The proper way of encoding detection in perl

1.3k views Asked by At

I've got these two strings:

%EC%E0%EC%E0+%EC%FB%EB%E0+%F0%E0%EC%F3
%D0%BC%D0%B0%D0%BC%D0%B0%20%D0%BC%D1%8B%D0%BB%D0%B0%20%D1%80%D0%B0%D0%BC%D1%83

This is a url-encoded phrase in Russian in cp-1251 and utf-8 respectively. I want to see them in Russian in my utf-8 terminal using perl. Unfortunately, perl module Encode::Detect (after url-decoding) can't detect cp-1251 of the first example. Instead, it proposes this: "x-euc-tw".
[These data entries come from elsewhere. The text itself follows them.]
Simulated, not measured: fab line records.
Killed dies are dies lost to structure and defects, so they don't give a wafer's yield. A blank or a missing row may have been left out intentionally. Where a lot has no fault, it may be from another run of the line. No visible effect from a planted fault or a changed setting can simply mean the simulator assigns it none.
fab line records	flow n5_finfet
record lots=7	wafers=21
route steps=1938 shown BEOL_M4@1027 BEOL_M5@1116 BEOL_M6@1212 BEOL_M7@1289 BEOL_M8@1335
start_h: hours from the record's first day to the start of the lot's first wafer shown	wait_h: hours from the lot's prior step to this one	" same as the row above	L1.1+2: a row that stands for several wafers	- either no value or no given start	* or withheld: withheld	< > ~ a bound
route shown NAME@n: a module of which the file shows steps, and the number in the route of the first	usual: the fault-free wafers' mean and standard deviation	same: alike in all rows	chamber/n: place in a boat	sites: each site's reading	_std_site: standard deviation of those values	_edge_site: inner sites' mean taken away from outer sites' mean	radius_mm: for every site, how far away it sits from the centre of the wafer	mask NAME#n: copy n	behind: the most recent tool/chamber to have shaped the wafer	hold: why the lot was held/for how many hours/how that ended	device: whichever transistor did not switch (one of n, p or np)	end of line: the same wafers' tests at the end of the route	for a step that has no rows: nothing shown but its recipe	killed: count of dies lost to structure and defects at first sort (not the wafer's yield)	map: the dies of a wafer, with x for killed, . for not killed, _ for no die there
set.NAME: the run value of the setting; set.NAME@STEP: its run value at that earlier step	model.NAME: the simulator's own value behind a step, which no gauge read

The question is, what is the proper way of detecting the right encoding in this case (specifying locale parameters, using other modules...)?

2

There are 2 answers

0
ikegami On BEST ANSWER

Are UTF-8 and cp1251 the only two options? The odds of having cp1251 text that's also valid UTF-8 is extremely tiny. (It would be gibberish.) So you can do

use Encode qw( decode );
my $decoded = eval { decode('UTF-8', $encoded, Encode::FB_CROAK) }
    // decode('cp1251', $encoded);

This will be far far more accurate that an encoding guesser.

1
Joni On

Encode::Detect, which uses the Mozilla universal character set detector, works by letting different character set probers look at the data. The probers then report different confidence levels and the prober with highest confidence wins. This process depends on the input only; it is not affected by locale or other external settings. In this case, for whatever reason, the prober for euc-tw is reporting a higher confidence than the prober for windows-1251, and there's nothing you can do short of changing the data or modifying the source code.

You could try using Encode::Guess which allows specifying a list of encodings to choose from.